Perhaps most importantly, the league brought together a group of friends and one uninvited guest, living across 4 different time zones, in one place again. And while it might not be the same behind a glossy computer screen, it was great to know that no matter how much time might have passed since our days rocking the hallowed institution of higher education together, we were all pretty much still petulant little children trapped inside the bodies of mostly grown-ass men.
This is the story of The Post-Graduate League.
“In this game we play, there’s this thing we call gamesmanship. It’s a natural part of the game. Some of you may not like it. Some of you make even think it’s a bit unfair. But at the end of the day it’s what separates the good coaches from the great coaches. Great coaches know that when they’ve got their opponent beat, the only way to ensure they walk off that field victorious is to stick that dagger in deeper, twist and turn the blade as you step on that loser’s juggular and then, and only then, can they say they’ve won. Good coaches… Good coaches know when to ice kickers. Most of you aren’t great coaches. Hell, most of you aren’t even good coaches. Most of you got here with a little help — by stumbling onto a sleeper, picking up a player who was stuck on the waiver wire, or with the help of dumb, stupid Luck. That’s the funny thing about sports, isn’t it? All you really need is one bounce, one tipped ball, a misstep here, a misstep there, and then boom you’ve somehow find your way into the field of 8. It’s unfair. It’s random as shit. But that’s Life.

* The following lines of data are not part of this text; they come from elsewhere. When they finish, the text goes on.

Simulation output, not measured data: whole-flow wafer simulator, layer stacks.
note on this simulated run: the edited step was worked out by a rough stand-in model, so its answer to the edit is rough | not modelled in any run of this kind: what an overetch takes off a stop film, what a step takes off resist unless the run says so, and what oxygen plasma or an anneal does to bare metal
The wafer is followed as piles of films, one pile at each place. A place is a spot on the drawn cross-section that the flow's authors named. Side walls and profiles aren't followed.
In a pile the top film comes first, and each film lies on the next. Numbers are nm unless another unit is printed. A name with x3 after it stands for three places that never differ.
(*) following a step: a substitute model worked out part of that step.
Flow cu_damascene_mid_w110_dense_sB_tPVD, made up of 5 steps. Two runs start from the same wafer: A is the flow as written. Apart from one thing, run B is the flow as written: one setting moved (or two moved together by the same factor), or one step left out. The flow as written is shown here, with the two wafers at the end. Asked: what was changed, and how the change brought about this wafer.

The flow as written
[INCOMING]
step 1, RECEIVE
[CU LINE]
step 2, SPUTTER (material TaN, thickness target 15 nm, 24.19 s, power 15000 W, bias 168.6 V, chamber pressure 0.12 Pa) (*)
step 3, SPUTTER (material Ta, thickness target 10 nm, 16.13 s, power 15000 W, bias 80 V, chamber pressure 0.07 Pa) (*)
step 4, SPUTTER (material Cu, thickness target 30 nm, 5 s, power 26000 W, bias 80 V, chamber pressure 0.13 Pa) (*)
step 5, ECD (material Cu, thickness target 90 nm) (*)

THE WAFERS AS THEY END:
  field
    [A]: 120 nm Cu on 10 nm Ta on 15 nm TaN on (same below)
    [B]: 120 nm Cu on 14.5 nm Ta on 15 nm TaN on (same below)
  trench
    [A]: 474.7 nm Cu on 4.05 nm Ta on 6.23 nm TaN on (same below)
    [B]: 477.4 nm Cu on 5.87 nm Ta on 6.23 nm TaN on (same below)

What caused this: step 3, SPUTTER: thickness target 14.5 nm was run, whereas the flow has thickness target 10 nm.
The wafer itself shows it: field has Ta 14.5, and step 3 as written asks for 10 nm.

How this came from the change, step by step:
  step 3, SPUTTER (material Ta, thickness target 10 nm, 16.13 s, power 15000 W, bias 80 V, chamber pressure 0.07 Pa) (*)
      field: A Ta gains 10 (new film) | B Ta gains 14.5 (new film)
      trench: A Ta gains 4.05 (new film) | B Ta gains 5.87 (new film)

Life doesn’t owe you a goddamn thing. Seriously, why would it give you anything when all it really wants to do is screw you? For those of us who are sick and tired of getting #@$%ed by the follies of the cruel wench that is Life, there is Gamesmanship. Some of you know it as “it”. Others refer to it as supreme confidence. And yet more call it swagger. It’s all of those things and none of those all at once. It’s that quality that all great #@$%ers possess. It’s that moment when you grab that unforgiving bitch that is Life, turn her around, bend her over, raise her skirt, strip off her panties, and stick your big fat prick inside her and you #@$% her. With no rubbers — of course.”
And with that TXT message from the uninvited guest I became privy to the behind-the-scenes but still open to the public machinations of one of the most slippery fantasy football players I have ever had the pleasure of going up against. This, my friends, is gamesmanship. Having already clinched a playoff spot, The Commish hoped that by throwing the final week’s game he would gain a much more favorable match-up. Facing Cutlerz teh bestzzz vs. Facing Be Easy? That was the question.
The choice seemed pretty simple to me. I could beat them both, but Be Easy had a much more impressive lineup featuring Aaron “I Can Go Off Anytime” Rodgers, DeSean “Catch Me If You Can” Jackson, and Roddy “Pay The Piper” White. I didn’t want to play him. And neither did The Commish. So he did this.
But none of that factored into my decision to keep my lineup as is. All The Commish needed was for me to score one more point, which seemed more than likely heading into the Monday Night game where I had Jacksonville’s Defense going. One friggin’ point and he would’ve been facing the team that I helped build…
But somehow things don’t always play out the way they’re supposed to play out.
1 point was all The Commish needed from Jacksonville’s Defense, and by all that is right, they scored -3. Gamesmanship. Or dumb, stupid Luck? I can’t decide.
What the hell was I so worried about? I might have had a hand in building this team, but Fantasy Football be damned if I lost to ‘em.
Hats off to you, Cutlerz teh bestzzz.
Yeah, I would’ve made the second round if I faced Be Easy too.
Now came the tricky part. Advancing in Fantasy Football playoffs is a lot like advancing in real-life playoffs. It’s all about momentum. And staying healthy. None of those things happened for me.
#@$%!!!!!!!! My best player was out for the foreseeable future. Eli Manning and the Giants were on the cusp of unraveling. And I was facing the number one seed in an early season match-up against my fellow co-conspirator. #@$%!!!!!!!!!!!!!!!
For the duration of the season, I had hung my hat on the fact that my lowly team was able to knock off the league leader in an early season match-up. Looks like I just shit-talked my way into an ass-beating. A much deserved ass-beating.
Donald Brown? Seriously?
So with no chance at the Finals or the triple digit prize winnings, I was forced into the match-up for Third Place.
Looking at the match-up, I thought I had a good chance, so long as the Giants performed. And having not paid League dues, I was extra motivated to win. The Third Place game would be for the league admission fee which I never handed over since I was so confident in my abilities as a Fantasy Football manager. Yeah, I was dancing on a pedestal trying to balance my over-sized ego. A swift kick to the head will oftentimes do the trick and knock me back down to earth.
And a swift kick is what I got.
4th Place. My guys just ran out of steam….
And while my team may have missed the opportunity to play for the Championship, The NY Giants are going to the Super Bowl! Woot!